JEE-Mains 2015 (21/30)

The quadrilateral in question is a rhombus formed by $4$ right triangle formed by one of the tangents with the two axes. Let us consider that triangle in the first quadrant.

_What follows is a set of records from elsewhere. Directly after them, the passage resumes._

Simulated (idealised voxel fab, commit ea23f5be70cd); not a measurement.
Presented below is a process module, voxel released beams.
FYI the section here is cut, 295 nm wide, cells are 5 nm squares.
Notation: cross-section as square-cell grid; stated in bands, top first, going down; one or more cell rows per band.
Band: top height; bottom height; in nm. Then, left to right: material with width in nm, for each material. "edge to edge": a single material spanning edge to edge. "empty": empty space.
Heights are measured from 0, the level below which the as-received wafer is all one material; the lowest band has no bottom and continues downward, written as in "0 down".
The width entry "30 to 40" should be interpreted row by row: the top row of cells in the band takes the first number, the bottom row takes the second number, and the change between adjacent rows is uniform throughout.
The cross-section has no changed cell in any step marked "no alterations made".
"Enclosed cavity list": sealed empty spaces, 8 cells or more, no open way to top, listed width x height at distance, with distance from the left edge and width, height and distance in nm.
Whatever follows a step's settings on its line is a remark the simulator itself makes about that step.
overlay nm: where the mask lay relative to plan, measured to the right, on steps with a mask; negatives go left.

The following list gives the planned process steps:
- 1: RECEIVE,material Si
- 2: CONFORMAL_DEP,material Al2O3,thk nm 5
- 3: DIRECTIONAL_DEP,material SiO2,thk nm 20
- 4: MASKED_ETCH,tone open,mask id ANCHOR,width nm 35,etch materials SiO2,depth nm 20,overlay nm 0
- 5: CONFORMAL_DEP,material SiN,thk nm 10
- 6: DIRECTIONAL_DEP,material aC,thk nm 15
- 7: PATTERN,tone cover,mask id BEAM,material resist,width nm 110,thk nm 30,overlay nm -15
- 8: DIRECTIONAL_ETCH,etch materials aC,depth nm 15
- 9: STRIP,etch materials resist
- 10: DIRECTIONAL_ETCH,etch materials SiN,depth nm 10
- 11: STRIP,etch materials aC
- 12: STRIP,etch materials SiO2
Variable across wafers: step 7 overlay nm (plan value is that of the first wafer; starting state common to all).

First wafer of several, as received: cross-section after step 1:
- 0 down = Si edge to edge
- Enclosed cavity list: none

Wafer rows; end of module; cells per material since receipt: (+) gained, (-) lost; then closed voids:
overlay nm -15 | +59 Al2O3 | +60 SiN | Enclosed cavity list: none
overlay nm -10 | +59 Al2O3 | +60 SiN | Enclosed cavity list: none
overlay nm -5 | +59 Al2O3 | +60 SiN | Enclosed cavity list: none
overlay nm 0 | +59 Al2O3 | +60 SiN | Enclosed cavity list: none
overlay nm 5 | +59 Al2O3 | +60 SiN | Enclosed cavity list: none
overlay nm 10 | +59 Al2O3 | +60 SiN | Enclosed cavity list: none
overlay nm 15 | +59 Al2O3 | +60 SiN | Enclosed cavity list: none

The latus rectum has the same $x$ -coordinate as that of the focus $F(c,0)$ given by:

$c^2 = 9 - 5 \quad \Rightarrow c = 2$

The coordinates of the end of the semilatus rectum $P (c,y_P)$ are:

$\begin{aligned} \frac{c^2}{9} + \frac{y_P^2}{5} & = 1 \quad \Rightarrow \frac{4}{9} + \frac{y_P^2}{5} = 1 \quad \Rightarrow \frac{y_P^2}{5} = 1 - \frac{4}{9} \quad \Rightarrow y_P = \frac{5}{3} \end{aligned}$

Let us find the gradient of the ellipse at point $P \left(2,\frac{5}{3}\right)$ :

$\dfrac{x^2}{9} + \dfrac{y^2}{5} = 1 \\ \Rightarrow \dfrac{2x}{9} + \dfrac{2y}{5}\dfrac{dy}{dx} = 0 \quad \Rightarrow \dfrac{4}{9} + \dfrac{2}{3}\dfrac{dy}{dx} = 0 \quad \Rightarrow \dfrac{dy}{dx} = - \dfrac{2}{3} \\ \Rightarrow \dfrac{y-\frac{5}{2}}{x-2} = - \dfrac{2}{3} \quad \Rightarrow y = - \dfrac{2}{3}x + \dfrac{4}{3} + \dfrac{5}{3} \quad \Rightarrow y = - \dfrac{2}{3}x + 3$

Now find the $x$ - and $y$ -axis intercepts $x_0$ and $y_0$ of the tangent $y = - \dfrac{2}{3}x + 3$ :

$0 = - \dfrac{2}{3}x_0 + 3 \quad \Rightarrow x_0 = \dfrac{9}{2} \\ y_0 = - \dfrac{2}{3}(0) + 3 \quad \Rightarrow y_0 = 3$

The area of the quadrilateral:

$A = 4 \left( \dfrac{x_0y_0}{2} \right) = 4 \left( \dfrac{\frac{9}{2}(3)}{2} \right) = \boxed{27}$